Home schoolers don't break the laws—they change them. A new law has made life much easier for Tennessee's high school aged home schoolers.
For the last nine years, Tennessee has required anyone teaching a high school aged child to have a bachelor's degree. Although a lot of Tennessee parents without degrees have done an excellent job teaching their children up to the eighth grade, many have been zealously prosecuted once their children reach high school age. HSLDA is dedicated to defending each member family's constitutional right to home school, whether or not state law recognizes that right. In May, parents in two families (not HSLDA members) were jailed for criminal failure to compel their children to attend school. We have been forced to defend many of our member families in courts across Tennessee. By the grace of God, each member family has been able to continue home schooling, despite the wording of the old law.
The Tennessee Home Education Association worked for years to persuade the Tennessee Legislature to drop the bachelor's degree requirement. It took a terrific amount of work, patience, prayer and careful lobbying, but in April, Tennessee passed a law which finally permits parents to home school their high school aged children without a bachelor's degree.

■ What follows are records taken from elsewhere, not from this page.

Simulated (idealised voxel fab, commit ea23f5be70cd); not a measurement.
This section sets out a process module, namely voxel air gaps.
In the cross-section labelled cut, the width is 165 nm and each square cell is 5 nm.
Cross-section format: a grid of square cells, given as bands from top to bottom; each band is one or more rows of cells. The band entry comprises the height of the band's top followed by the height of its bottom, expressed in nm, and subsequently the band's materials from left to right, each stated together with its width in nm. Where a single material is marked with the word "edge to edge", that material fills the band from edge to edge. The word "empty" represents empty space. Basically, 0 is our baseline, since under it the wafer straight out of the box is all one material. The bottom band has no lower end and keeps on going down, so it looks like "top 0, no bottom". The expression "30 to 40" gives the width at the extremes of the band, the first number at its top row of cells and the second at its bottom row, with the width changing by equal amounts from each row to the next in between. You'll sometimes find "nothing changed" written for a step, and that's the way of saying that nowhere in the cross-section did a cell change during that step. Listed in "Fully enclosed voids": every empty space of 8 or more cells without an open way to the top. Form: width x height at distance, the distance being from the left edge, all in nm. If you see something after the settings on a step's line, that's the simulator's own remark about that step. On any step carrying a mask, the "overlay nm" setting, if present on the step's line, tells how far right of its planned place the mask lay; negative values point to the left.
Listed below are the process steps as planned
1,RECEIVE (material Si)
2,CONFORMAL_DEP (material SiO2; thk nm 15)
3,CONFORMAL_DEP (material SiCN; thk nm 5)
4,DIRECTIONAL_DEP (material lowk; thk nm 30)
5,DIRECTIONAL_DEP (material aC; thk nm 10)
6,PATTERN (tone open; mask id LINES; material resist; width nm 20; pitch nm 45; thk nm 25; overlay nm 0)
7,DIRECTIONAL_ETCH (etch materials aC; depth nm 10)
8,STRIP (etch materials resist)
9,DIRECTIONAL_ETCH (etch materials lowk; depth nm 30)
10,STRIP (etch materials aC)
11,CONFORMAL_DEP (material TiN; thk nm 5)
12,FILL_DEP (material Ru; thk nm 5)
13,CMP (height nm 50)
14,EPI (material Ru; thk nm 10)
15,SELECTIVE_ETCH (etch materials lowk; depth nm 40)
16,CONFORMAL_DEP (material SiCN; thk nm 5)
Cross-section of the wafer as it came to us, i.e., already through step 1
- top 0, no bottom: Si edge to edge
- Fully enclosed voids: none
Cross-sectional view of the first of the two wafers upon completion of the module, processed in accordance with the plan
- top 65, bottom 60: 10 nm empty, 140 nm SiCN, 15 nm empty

This bill is a big step forward for many high school aged home schoolers, but did not come without a cost. The bill was not drafted by home schoolers, and initially contained a number of terrible provisions. Fortunately, the state home school organization had worked for years to develop valuable contacts in the Legislature. Each of these contacts was critical, as home schoolers worked behind the scenes to preserve the good, kill the bad, and limit the ugly provisions of the bill.
Under the new law, students may be home schooled in grades nine through twelve as long as these programs are affiliated with a Tennessee church-related school. The parents must possess a high school diploma or GED; the children must be registered with the local education agency; and the children must be administered the standardized test or assessment which is used by the local education agency. If the child fails to meet or surpass the average level of achievement two consecutive times, the child must be enrolled in a public, private, or church school. (Not that "average," on a standardized test, does not mean the 50th percentile. Instead, on most standardized tests, "average" ranges from the 23rd to 77th percentile.)
The original bill would have imposed the testing requirements on all home-schooled children, not just those of high school age; it would have shut down the entire home school if one child failed; and so forth and so on. Claiborne Thornton, President of the Tennessee Home Education Association, worked valiantly to eliminate the worst aspects of the bill. Because of the years of preparation which had gone before, Senators and Representatives everywhere treated Mr. Thornton with respect and trust. It was impressive to see an ordinary citizen have so much impact at the State House.
The new law goes into effect for the 1994-95 school year, and there are still a number of unresolved problems in Tennessee. HSLDA still has one case in federal court, and seven member families in state courts. These cases may not be resolved for some time, since the new law only helps people who choose to affiliate with a church-related school.